Benderson DevelopmentCompany, a Buffalo-based firm with offices in Rochester, New Jersey, and Florida, has put together a detailed plan for building "Victor Commerce Park" just off Route 96, by the Thruway exit. (The company already runs nearby Eastview Square, a 130,000-square-foot plaza with a Circuit City and other tenants.)

            The new Commerce Park's anchor will be a 204,000-square-foot Wal-Mart store. The two-phase plan for the 95-acre site also calls for five office buildings, three restaurants, a hotel, and other structures --- the final mix to depend on "market conditions."

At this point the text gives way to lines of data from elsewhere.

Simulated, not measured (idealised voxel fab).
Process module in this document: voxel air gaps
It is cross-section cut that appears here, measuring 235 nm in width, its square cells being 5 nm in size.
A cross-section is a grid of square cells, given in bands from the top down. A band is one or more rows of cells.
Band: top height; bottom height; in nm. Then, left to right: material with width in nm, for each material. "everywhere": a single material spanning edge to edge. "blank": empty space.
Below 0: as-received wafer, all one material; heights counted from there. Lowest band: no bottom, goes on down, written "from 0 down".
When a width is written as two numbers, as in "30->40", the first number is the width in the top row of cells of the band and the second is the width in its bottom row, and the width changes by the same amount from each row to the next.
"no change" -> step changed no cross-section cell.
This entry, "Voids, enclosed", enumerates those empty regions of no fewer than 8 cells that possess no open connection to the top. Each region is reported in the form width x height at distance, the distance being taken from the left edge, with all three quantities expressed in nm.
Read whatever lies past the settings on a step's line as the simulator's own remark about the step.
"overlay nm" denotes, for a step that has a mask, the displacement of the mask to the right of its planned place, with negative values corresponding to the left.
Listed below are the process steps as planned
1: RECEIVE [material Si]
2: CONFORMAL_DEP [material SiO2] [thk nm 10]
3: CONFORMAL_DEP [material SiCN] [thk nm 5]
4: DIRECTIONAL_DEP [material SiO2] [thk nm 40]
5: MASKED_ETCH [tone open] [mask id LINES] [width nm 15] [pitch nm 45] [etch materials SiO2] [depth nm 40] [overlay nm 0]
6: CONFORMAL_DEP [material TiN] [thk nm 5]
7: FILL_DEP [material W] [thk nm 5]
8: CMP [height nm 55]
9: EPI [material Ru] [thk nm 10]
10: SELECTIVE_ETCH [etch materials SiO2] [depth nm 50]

            According to the project's Draft Environmental Impact Statement (DEIS), the leasable area will total 566,000 square feet, possibly a bit less, if a fallback plan is adopted. Compare that to Eastview Mall's 470,000 square feet (that's the mall per se, not including other buildings on-site).

            A project of this size will bring economic benefits to the town, by traditional measures. The DEIS, prepared for the developer by Henrietta-based FRA Engineering P.C., foresees 569 construction jobs --- that is, temporary ones --- followed by 677 non-construction jobs. Annual payroll is pegged at $19 million. The "estimated fiscal return" to town government, mostly in school taxes, is $3.9 million over five years.

            Will the new retail outlets generate new wealth for the area or merely shuffle the deck? Both, says the DEIS, in effect: "The potential impact... on any of the competing large chain stores... such as K-Mart, Target, Wegmans or Tops, is not believed to be significantly disruptive such that the competitor would fold and vacate the market."

            There'll be the usual "impacts," too. The DEIS says around 1.2 acres of wetlands will be "eliminated," and that compensatory wetlands will be created off-site, "within the same watershed." Also, the DEIS concedes the project will add to the area's burden of light and noise pollution, and that it will increase traffic.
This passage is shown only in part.